Geo location to IP mapping

Marshall Eubanks tme at multicasttech.com
Tue May 16 18:22:59 UTC 2006




On May 16, 2006, at 2:00 PM, Charles Cala wrote:

>
>
> --- Marshall Eubanks <tme at multicasttech.com> wrote:
>
>>
>> I seriously doubt this would work to better than the regional area.
>>
>> My zip code (20124) region is about 5 km across, which would be 15
>> microseconds in vacuum, and
>> maybe at most 50 micro seconds in glass. So, you would need
>> accuracies at the 10's of microsecond level to specify zip codes.
>
> don't forget, cable paths are not direct, and each bend in
> the cable increases the distance that the light must
> travel within the fiber. optical repeaters, optical
> switches and other equipment can add distance,
> (thus time) to the signal.
>
> Please see
> http://www.fiber-optics.info/fiber-history.htm
>

Oh, I am well aware of that, but you are making my point for me.

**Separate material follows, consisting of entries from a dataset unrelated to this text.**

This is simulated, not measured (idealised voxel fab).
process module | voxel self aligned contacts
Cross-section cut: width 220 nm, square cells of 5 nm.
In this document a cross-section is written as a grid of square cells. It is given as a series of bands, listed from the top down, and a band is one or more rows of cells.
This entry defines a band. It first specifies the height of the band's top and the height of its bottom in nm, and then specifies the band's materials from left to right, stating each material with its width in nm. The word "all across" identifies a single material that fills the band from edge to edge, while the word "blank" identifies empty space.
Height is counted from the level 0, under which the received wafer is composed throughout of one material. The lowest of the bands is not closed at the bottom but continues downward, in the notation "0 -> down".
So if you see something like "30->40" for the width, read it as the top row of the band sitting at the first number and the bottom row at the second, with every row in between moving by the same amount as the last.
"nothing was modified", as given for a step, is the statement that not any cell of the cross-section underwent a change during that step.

I have seen nothing to make me change my conclusion -

You can't do geolocation using network timing to much better than  
about 10 milliseconds because
you don't control either paths or the routers etc. in those paths.  
(This requires absolute timing;
differential measurements can be better and useful for some things,  
but they won't give you location.)

In glass, at 1/2 c, 10 msec is ~ 1500 km.

If you had an unlimited budget, lots and lots of measurement points  
with known locations, etc., and used other info (such as traceroutes)  
you might do a little better, but even a factor of ten better means  
100 km error.

I am not saying you can't do geolocation, at least in some cases, but  
just that network timing won't get you anything very precise.